Focusing on these three topics allowed proposals to be guided towards clear and concreate objectives. It also meant that project proposals fit within our long term vision, which came to be expressed in our Strategic Research and Innovation Agenda (SRIA).
Topic 1: Urban diversity and social cohesion
The focus on urban diversity and social cohesion meant proposals were put forward which truly examined the challenges of urban demographics. Some of the projects which came out of this call addressed critical points of research such as segregation and migration, which are becoming central issues in urban European areas as they diversify ethnically and culturally. The research conducted looked into smart methods to measure and tackle segregation and increase integration. In fact, the research looked to restructure these problems into potential advantages. For example, some projects looked at how ever increasing diversity can actually be beneficial to society and improve economic resilience. The projects also explored ways of integrating marginalised citizens into the public decision making process.
Topic 2: Urban Systems and Networks
Concerning the second topic, Urban Systems and Networks really are the backbones of cities. Simply put, without them successful urban development cannot happen. However, population change and climate change present a number of problems in this area. We had projects looking into utilities, water, sanitation, and green infrastructure. This was done in order to advance the development of some systems, improve other existing systems, and encourage coordination between systems. This research will ultimately help create future urban European areas which have efficient, well connected and integrated networks.

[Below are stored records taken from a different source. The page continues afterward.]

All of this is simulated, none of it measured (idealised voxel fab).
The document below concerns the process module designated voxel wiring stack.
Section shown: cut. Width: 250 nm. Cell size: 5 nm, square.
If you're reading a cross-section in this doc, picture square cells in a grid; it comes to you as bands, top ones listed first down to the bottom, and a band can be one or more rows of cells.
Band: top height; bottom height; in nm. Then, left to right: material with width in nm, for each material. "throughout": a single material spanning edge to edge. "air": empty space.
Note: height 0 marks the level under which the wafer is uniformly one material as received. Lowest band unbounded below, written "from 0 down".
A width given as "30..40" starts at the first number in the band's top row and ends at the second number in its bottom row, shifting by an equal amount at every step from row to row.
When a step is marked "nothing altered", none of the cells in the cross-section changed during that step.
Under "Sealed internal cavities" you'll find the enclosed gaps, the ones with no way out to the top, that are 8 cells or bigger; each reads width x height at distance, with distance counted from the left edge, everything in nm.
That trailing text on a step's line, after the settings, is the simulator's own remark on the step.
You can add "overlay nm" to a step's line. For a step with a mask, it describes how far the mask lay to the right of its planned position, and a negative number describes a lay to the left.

Topic 3: Governance of Complex Urban Systems
Furthermore, our first call also focused on the Governance of Complex Urban Systems. It did this because growing changes in ecology, economy, and society require new modes of thinking. One of the central questions of this topic was how different actors, public and private, could be involved in the co-creation of policy right from its conception up until its implementation. Ultimately we got some great and innovative projects looking at fascinating issues such as how to gather data in a useful and comprehensible manner. This topic really encouraged the coming together of scientists, politicians, businesses, and civil society in order to govern more effectively.
Proposals and funding
For this first call we had fifty-six multilateral pre-proposals to choose from; in the end the ten most outstanding projects for funding were selected. In the first call funding agencies from Austria, Denmark, the Netherlands, Sweden and Turkey participated in the call with a budget of €9 million. The application procedure was coordinated by the Austrian Research Promotion Agency (FFG) and the Netherlands Organisation for Scientific Research (NWO).